I am facing a strange issue,I have a single node install of CDH 5.4.
I am trying to run spark jobs. I see that only first job runs , and any jobs submiited after the first job get stuck in ACCEPTED state.
What could be th issue? Any limits that I might have accidentally set?
Does FairScheduler take only memory into consideration when making a decision or does it also use vcores? If it can depend upon multiple reasons, then again this may be another CR wherein user can get to know the exact reason (possibly through an API call) as to why an app is in ACCPETED state (such as memory, cores, disk space, queue limits, etc.)
What the FS takes into account depends on the scheduling type that you have chosen: DRF, Fair or FIFO. Default is DRF which takes into account both memory and CPU.
An application that asks for more resources than the cluster can accommodate, i.e I request 100GB for a container and the maximum container can only be 64GB then it will be rejected. However if I ask for 32 GB and the maximum container is 64GB but there is no node that is large enough to handle the 32 GB then it will just sit there forever (YARN-56). If the maximum container size is 64GB but no node can accommodate that container it most likely will just sit there too.
I am not sure what would happen if I request a 32GB container for a queue which has only 16GB as the maximum resources if it will be rejected or just sit there forever. I have not tested that case.
So you might have a misconfiguration or just run into a bug.
BTW: whatever was mentioned for memory is true for vcores also.
I have a single node system just for doing minmial testing. I have this exact situation but my laptop only has 16 GB to provide.

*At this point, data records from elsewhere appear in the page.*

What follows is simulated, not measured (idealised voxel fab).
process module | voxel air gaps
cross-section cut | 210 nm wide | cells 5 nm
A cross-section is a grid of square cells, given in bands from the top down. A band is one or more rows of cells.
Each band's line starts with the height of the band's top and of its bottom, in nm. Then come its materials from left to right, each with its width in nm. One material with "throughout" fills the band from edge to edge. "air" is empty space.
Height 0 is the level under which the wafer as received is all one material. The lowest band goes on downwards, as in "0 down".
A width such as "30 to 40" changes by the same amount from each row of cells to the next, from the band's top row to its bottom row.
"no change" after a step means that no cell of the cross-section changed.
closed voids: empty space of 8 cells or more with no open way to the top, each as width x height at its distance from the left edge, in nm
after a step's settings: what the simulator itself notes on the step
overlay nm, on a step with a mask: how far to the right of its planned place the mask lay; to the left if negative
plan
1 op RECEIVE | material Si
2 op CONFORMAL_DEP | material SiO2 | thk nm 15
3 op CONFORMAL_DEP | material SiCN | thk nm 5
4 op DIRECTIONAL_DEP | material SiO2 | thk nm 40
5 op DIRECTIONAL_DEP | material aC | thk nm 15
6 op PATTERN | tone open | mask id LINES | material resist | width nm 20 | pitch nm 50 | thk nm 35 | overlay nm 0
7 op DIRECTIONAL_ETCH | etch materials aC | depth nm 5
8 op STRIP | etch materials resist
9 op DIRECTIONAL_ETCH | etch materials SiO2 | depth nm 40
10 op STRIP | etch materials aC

How do i set/configure the container memory to enable a job to run (get past the accepted state) ? Do i raise the container maximum to 16 GB? or Do I raise it to a value it can never provide like 64 GB?
You also need to check on below configuration (If any).
1. Dynamic Resource Pool Configuration > Resource Pools - Check if jobs are exceeding any max values respective of the queue it's being submitted.
2. Dynamic Resource Pool Configuration > User Limits - Check if the maximum number of applications a user can submit simultaneously is crossing the default value (5) or the specified value.